@crux/ingest

Source loaders for inline text, files, and URLs — produce IngestDocument streams for corpus sync.

import { textSource } from '@crux/ingest'
import { fileSource, filesSource } from '@crux/ingest/files'
import { urlSource, urlsSource } from '@crux/ingest/urls'
import type { IngestDocument, SourceLoader } from '@crux/ingest'

Overview

@crux/ingest is the source-loading layer for retrieval. It turns inline text, local files, folders, globs, and URLs into structured IngestDocument values that can flow into corpus.sync() or indexer.indexDocuments().

The important word is structured. Every parser produces parts first: text blocks, pages, tables, sheets, or JSON paths. Crux then derives content from those parts so the current chunking and retrieval path still works like normal text ingestion. That gives simple users a plain-text path and gives advanced users provenance for custom chunkers, UI citations, table-aware indexing, and future document-intelligence features.

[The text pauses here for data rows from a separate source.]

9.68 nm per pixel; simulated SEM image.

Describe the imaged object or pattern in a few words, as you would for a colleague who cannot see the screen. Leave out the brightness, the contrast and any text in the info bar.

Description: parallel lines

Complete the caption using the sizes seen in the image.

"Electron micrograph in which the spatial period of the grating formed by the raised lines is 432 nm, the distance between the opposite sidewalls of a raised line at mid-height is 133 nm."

If your application already has a clean loading pipeline, you do not have to use this package. Yield the same document shape from your own loader and pass it to the corpus. @crux/ingest exists to make the default retrieval stack coherent, not to become mandatory ceremony.

Subpaths

Files

fileSource, filesSource — single file, glob, directory loaders.

URLs

urlSource, urlsSource — fetch and extract HTML to plain text.

Bundled loaders

Crux ships these source loaders:

Loader	Import	What it loads	Use it when
`textSource()`	`@crux/ingest`	One or more in-memory `IngestDocument`-like objects.	Your app already has text, CMS records, API results, or generated documents in memory.
`fileSource()`	`@crux/ingest/files`	One local file.	You want to index a known file and optionally control its `sourceId`.
`filesSource()`	`@crux/ingest/files`	An array of paths, a directory, or a glob.	You want to index a local docs folder or file set.
`urlSource()`	`@crux/ingest/urls`	One HTTP(S) URL.	You want to index a known web page or remote document.
`urlsSource()`	`@crux/ingest/urls`	A list of HTTP(S) URLs.	You have an explicit URL list and do not need crawler behavior.
Custom `SourceLoader`	any package	Any async iterable of `IngestLoadResult`.	You are loading from a CMS, database, queue, API, crawler, or connector.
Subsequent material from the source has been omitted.